…and finally she emerges from beneath the pile of rubble.
I’m not sure how many details I’ve given in this space, so I’ll start from the beginning and try to be brief. I am the third generation of my family to own my house. My grandparents owned and lived in the house for 30+ years. My parents bought the house from them and lived there for 20+ years. My brother and I grew up there and inherited the house equally when my parents passed away. My husband and I bought out my brother’s half-ownership in 2004.

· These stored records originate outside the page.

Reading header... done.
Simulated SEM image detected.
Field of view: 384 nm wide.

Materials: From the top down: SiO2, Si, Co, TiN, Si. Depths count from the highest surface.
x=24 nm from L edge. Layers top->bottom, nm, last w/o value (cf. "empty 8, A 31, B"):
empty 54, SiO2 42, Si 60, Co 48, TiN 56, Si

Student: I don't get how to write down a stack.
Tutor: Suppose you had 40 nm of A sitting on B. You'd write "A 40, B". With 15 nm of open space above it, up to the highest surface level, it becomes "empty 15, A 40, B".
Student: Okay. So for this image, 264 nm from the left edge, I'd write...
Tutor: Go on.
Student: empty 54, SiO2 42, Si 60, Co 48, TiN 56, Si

When we first bought the house and started preparing to move in, we got rid of 40+ boxes of books, 30+ bags of clothes, and three truckloads of miscellaneous other stuff. Since then, we’ve eliminated at least a couple thousand pounds of trash (building materials, tires, appliances, etc). You may think I’m exaggerating, but sadly I am not. So what remains, you ask? (Or maybe you don’t ask because you’re so sick of hearing me talk about this stupid house and all the work that needs to be done and all the crap in it and you are really thinking would you stop whining and just suck it up and deal with it already and…ahem…sorry, you went off on a bit of a tangent there. Back to the subject at hand…) I’ll tell you what remains — it’s the big stuff, big in size and significance. My parents bedroom furniture, some of their dining room furniture, enough slides and slide carousels to choke a horse (don’t ask me why a horse would be eating slides), family photographs, 30+ years of cards and letters, two generations of yearbooks, military memorabilia, jewelry, childhood treasures, kitchen wares…and more. Much more. It’s this stuff that keeps me awake at night (among other things…) wondering what to do with it, keep it or unload it, give it or sell it, and on and on. It is within this context that I set to work whenever I get the chance. The good news from this past weekend’s work is that I made it out relatively unscathed, meaning I didn’t end up a sobbing puddle on the couch (not too much anyway), nor did I end up paralyzed with indecision. The bad news is that I didn’t get nearly as much done as I would have liked. I sorted through some more clothes, a box of cards/letters, and my mother’s table linens drawer — all that resulted in two medium-sized piles of things to get rid of (know anyone who wants some Irish linen place mats and matching napkins?) which feels somewhat anticlimactic. I have to keep telling myself that this is an ongoing process. I can’t expect to finish it overnight. It took many decades to accumulate. But it’s really overwhelming and all the uncovering/sorting/unloading makes me miss my parents all the more.
Though it can sometimes feel scarce, there is progress to be had — check out the retaining wall we had built last year, and the lovely not-so-new-anymore bathroom floor, and the re-painted dining room stripped of its hideous wallpaper. Bear with me if you’ve seen these pictures before — a girl has to grasp onto some hope where she can find it, ok?
Also, know anyone who wants some Corning casserole dishes?